As she started to research and collect statistics, her concerns about the impact that single-use plastics had on the environment grew.
Throughout her presentation, she noted several findings, including the Government of Canada’s estimation that there will be more plastic in the ocean than fish by 2050, and a report from Greenpeace that estimated Canadians generate approximately 3.24 million tonnes of plastic every year.
She argues municipalities can help lead the way to curb single-use plastic supply.
“We can’t alone depend on recycling, also companies have to take steps to reduce packaging, governments and politicians have to start putting in bylaws to ban plastic bags.”
Because the City of Terrace does not take single-use plastics curbside, she says her household looks like a “recycling facility” until she takes the products to the Do Your Part Recycling Depot in Thornhill.
“I’d like to see research to see how many people in Terrace actually takes their bags back,” she says.
In conversations with Do Your Part Recycling, Kistamas says she was told the plastic waste gets driven to Vancouver where it waits for a buyer overseas. This material used to be sold to China, the biggest importer, before changes in regulations in 2018 blocked Canadian materials from the country’s landfills.
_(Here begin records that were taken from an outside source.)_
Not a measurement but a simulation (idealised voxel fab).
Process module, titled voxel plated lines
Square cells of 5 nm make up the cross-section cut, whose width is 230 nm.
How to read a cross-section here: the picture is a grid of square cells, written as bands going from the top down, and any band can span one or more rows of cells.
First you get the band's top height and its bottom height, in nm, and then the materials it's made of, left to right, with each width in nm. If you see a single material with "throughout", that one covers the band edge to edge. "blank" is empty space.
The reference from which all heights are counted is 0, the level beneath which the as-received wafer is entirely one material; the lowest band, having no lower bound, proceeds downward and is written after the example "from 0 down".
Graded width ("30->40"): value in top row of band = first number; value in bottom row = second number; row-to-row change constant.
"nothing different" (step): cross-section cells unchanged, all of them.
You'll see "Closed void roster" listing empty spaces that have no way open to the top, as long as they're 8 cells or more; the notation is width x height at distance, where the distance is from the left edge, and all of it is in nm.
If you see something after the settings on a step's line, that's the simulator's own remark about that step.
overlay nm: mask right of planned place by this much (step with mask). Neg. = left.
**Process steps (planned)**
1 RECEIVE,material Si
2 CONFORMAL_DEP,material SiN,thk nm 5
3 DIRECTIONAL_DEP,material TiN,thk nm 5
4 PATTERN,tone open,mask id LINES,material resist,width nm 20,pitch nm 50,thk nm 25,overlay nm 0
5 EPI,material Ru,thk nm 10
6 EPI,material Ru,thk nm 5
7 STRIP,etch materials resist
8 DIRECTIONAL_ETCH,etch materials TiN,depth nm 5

So with nowhere to go, Canada has looked to other Asian markets like Malaysia, but Kistamas argues those countries aren’t able to properly maintain the landfills to prevent materials from ending up in the oceans. She showed images from Greenpeace of the mountains of plastic packaging dumped near palm plantations and near waterways south of Malaysia’s capital.
“We can’t alone depend on recycling, also companies have to make steps businesses to reduce packaging, governments and politicians have to start putting in bylaws to ban plastic bags.”
She says she has spoken with and gained support from several local businesses, including Save-on-Foods, Safeway, Misty River Books, New Age Insight, and All-Star shoes. Save-on-Foods charge consumers five cents per plastic bag as an environmental initiative to encourage the purchase of reusable bags, Safeway does not.
“This issue is very important to me as I am a mother of three young children and I want to make sure we secure a sustainable for future for them,” Kistamas details in her report.
Council received the report for information and will further the request to the Regional District of Kitimat-Stikine and its Public Technical Advisory Committee (PTAC) after voicing concerns about the complications and feasibility of implementing a city-wide ban.
“My real concern is that our waste management facility is a regional facility…[RDKS] are better suited, I think, to conduct the research required to as to how this issue should be dealt with, and they are in a better position to roll it out,” says Coun. James Cordeiro, adding that the RDKS is already aware of the problem with single-use plastics.
“The alternative to [changing supply] is to try and educate people and influence demand on these products. ultimately if consumers stop taking plastic bags, if consumers start refusing plastic cutlery, stores won’t carry them…. people can start doing this themselves right away,” he said.